Policy makers the world over have always tried to stimulate new economies by supporting local business. At times they have done so selectively, devising schemes and areas of support that maximise economic stimulation. Take export for example: One does not need a degree in economics to realise that export is good for the economy. It is, therefore, little wonder that governments around the world have, for decades, tried to think up new ways of supporting export activities of their local businesses.

When it comes to attracting foreign direct investment (FDI), the benefits are not quite as unequivocal because, whereas a country with high unemployment and low technology would benefit greatly from foreign companies opening up factories there, the long-term effects of a foreign company buying up a large local brand name company are not necessarily all positive. Nevertheless, there has long been general consensus that, given the right circumstances, FDI attraction is a good thing for a country's economy.

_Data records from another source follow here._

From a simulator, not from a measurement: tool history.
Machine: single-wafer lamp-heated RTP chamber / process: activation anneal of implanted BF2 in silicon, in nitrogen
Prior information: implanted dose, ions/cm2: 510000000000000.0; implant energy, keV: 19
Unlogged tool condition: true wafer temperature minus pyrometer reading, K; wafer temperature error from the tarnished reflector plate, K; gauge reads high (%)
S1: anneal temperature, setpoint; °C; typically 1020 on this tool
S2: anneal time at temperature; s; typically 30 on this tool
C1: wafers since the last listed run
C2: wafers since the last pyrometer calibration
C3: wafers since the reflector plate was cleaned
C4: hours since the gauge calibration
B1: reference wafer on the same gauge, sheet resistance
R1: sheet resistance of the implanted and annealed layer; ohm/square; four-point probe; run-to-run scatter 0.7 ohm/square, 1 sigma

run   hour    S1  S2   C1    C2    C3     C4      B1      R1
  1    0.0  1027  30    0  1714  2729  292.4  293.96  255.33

This is why governments and the EU have tried to target their support of international trade and investment, roughly along a number of priorities, namely: (1) the export and FDI attraction in high value-added and strategic industries; (2) the export and FDI attraction in other industries; and (3) import, outgoing FDI and other internationalisation activities. In my opinion, the first group has been given priority, the second group was supported passively and the last group was regarded as not eligible for support and sometimes it was even discouraged.

The rationale for this prioritisation is found in classical macro-economic theory, whereby it can be mathematically proven that export and FDI attraction are beneficial to the economy whereas imports and outward investments are a drain on the economy. Simply put, governments have argued against some types of internationalisation by debating why they should support a company that wants to import goods, which will ultimately worsen the balance of payments situation and endanger local industry. Moreover, why should governments encourage local companies to invest their locally-earned capital in production facilities abroad, thus draining the economy and moving jobs overseas?

However, as the world economy eliminates barriers to trade and continues its irreversible development towards globalisation, it becomes increasingly evident that such anti-liberalistic arguments are short-sighted and ultimately counterproductive.

Let us start by looking at the case of outward FDI, that is, when local companies buy parts of foreign companies, set-up operations in foreign countries or invest in joint ventures outside the borders of their own country.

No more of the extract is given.